A Spanish court has on Wednesday indicted one of the country's top bankers on charges of trafficking in art after attempting to illegally export a valuable Picasso painting.
Spanish banker Jaime Botin, the brother of the late president of the Banco Santander, Emilio Botin, was allegedly nabbed by police while trying to illegally export Picasso's "Head of Young Girl" canvas valued at 26 million euro ($29 million), a court statement said.
The 1906 painting was intercepted by Spanish Civil Guard officers on July 31, 2015, on board a yacht moored at the French port of Corsica.
It is alleged the painting was being transported out of Spain toward Switzerland.
Police impounded the artwork, returned it to Spain and deposited the masterpiece at Madrid's Reina Sofia museum for its temporary custody.
The Spanish court's indictment, which can be appealed, states that on Dec. 5, 2012, Christie's Iberica Auction House, acting on behalf of Botin, requested an export permit for the artwork which at the time was housed at the banker's residence.
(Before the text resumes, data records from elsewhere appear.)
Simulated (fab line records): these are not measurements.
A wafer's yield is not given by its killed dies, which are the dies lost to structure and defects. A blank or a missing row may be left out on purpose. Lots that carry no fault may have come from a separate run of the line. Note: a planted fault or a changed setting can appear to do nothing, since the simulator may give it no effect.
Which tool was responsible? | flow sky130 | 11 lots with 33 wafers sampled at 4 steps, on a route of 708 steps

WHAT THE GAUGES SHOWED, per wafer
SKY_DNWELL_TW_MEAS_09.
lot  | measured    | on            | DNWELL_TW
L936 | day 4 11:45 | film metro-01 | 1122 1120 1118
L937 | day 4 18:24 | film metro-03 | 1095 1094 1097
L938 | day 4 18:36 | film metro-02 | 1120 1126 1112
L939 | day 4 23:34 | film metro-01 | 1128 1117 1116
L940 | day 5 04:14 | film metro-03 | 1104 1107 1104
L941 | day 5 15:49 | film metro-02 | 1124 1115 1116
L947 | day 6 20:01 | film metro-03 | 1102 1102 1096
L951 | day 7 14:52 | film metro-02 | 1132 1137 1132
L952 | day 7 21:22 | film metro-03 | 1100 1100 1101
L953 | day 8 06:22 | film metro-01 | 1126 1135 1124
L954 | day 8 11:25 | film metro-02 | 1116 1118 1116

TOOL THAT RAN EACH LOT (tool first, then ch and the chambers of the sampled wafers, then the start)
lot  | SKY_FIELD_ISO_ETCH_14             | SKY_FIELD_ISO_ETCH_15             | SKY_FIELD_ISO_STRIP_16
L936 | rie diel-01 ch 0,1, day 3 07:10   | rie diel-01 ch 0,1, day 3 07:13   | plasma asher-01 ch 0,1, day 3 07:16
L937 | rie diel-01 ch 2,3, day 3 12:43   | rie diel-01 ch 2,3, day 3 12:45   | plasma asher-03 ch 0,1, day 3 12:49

It is alleged the intention was to sell the painting through the London auction house, but Spain's authorities refused the export permit, arguing the work's artistic value.
The General Directorate of Fine Arts of the Spanish Ministry of Education and Culture agreed in 2012, as a precautionary measure, on the "non-exportability" of this Picasso considered "unique" by the heads of Spain's historical patrimony and of "exceptional importance" by Madrid's Reina Sofia museum.
The "Head of Young Woman" was painted by Picasso in Gosol (Lerida, Spain) at the age of 24 and there is no similar painting of the Malaga-born artist in Spain.
The indictment considers the banker took the painting out of Spain with the intention of selling it at a time when the Spanish administration had forbidden its export, a ban which the banker allegedly ignored.